Vertis Holdings Embarks On Final Step In Capital Restructuring
Friday, November 19, 2010
Press release from the issuing company
Proposed Plan of Reorganization Reduces Debt by 60 Percent, Strengthens Capital Structure Committed Financing and Overwhelming Note Holder Support Facilitate Expedited Process
Company Intends to Continue Business as Usual, Upholding Commitments To Clients, Suppliers and Employees
Previously Announced Exchange Offers Cancelled
Vertis Holdings, Inc. ("Vertis") today announced that it has elected to complete its previously announced refinancing plan through a voluntary, pre-packaged Chapter 11 filing. The recapitalization will strengthen Vertis’ capital structure by reducing the Company’s total debt by approximately 60 percent, or $700 million, while substantially lowering interest costs, extending maturities and increasing liquidity. This will provide Vertis with the financial strength necessary to increase its investment in the business, advancing products and services and maintaining its position as a leading marketing communications company.
Vertis has secured a commitment for a $200 million debtor-in-possession (DIP) Revolving Credit Facility from GE Capital. The DIP facility will provide Vertis the necessary financing to complete the confirmation of its Plan of Reorganization within 45 to 60 days and ensure that it is able to uphold its commitments to clients, employees, and suppliers. Vertis has already received commitments for $600 million in financing to be implemented under the Plan of Reorganization, including a $425 million Term Loan from Morgan Stanley Senior Funding, Inc. and a $175 million Revolving Credit Facility from GE Capital. Vertis has also received commitments for up to $100 million of new common equity, pursuant to its previously announced Private Placement and the associated backstops.

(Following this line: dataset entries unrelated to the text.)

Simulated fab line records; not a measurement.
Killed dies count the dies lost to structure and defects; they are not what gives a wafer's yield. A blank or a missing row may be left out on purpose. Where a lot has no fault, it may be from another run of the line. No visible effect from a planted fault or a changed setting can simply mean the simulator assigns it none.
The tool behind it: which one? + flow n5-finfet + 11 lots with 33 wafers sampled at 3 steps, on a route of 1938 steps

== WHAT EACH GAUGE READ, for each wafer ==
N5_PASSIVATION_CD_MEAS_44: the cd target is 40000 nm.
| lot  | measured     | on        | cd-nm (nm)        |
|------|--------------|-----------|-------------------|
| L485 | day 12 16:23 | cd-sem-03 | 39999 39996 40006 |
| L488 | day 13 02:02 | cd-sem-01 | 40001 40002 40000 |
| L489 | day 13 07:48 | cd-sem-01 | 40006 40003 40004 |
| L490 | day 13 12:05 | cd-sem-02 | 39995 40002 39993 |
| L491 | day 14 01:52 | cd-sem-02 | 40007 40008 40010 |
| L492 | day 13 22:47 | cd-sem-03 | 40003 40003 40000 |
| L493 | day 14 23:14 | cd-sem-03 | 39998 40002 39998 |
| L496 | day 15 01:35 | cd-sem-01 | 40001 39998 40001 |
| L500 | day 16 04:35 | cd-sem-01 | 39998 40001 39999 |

Vertis has filed a series of first day motions to allow the Company to continue to operate in the ordinary course during the confirmation process. To this end, Vertis is seeking approval in the United States Bankruptcy Court for Southern District of New York to continue the payment of wages, salaries and other employee benefits, and to uphold all of its commitments under existing client programs. Additionally, the Company’s Plan of Reorganization contemplates paying suppliers in full for all obligations.
“Our commitment to our clients, employees and suppliers is a core value for our Company and a driving force in all that we do,” said Quincy L. Allen, Chief Executive Officer. “Today we have taken a decisive step that will enable us to expeditiously complete our recapitalization. We will emerge as an even stronger company with significant opportunities to grow our relationships with all of our stakeholders today and in the future.”
Vertis announced on November 2, 2010, that holders of its Senior Secured Second Lien Notes due 2012 (the "Second Lien Notes") and of its Senior Pay-in-Kind Notes due 2014 (the "Senior PIK Notes") were being offered (the "Exchange Offers") the opportunity to exchange their existing debt for equity. The Company also announced that it was soliciting acceptances of its proposed pre-packaged Chapter 11 Plan of Reorganization as an alternate path for implementing the restructuring to ensure that it would be completed on a timely basis.
Early voting results as of November 15, 2010, the deadline by which eligible note holders were required to vote in order to receive a consent payment, indicated a low likelihood of reaching the 98% participation levels established in the out-of court exchange offers. Vertis thus determined that commencing a voluntary pre- packaged filing prior to the December 1, 2010, voting deadline was the right path to complete its recapitalization in the near term. As of November 17, 2010, the Company has received overwhelming acceptances of its Plan of Reorganization. Specifically, of those holders of Second Lien Notes that have voted on the Plan, 98.29% in aggregate principal amount of the Second Lien Notes have voted to accept the Plan. Of those holders of Senior PIK Notes that have voted on the Plan, 99.98% in aggregate principal amount of the Senior PIK Notes have voted to accept the Plan.
“Our note holders’ support for our Plan of Reorganization and the committed financing we have secured are clear votes of confidence in the strength of our business and our strategy for the future of being a leading marketing communications company,” Allen continued. “We are confident our recapitalization will allow us to both achieve our financial goals and support our mission.”
Vertis is hereby announcing the cancellation of the Exchange Offers and related consent solicitations. As a result of such cancellation, no Notes will be accepted for exchange, and related consents will be cancelled. All Notes tendered pursuant to the Exchange Offers will promptly be returned to their holders.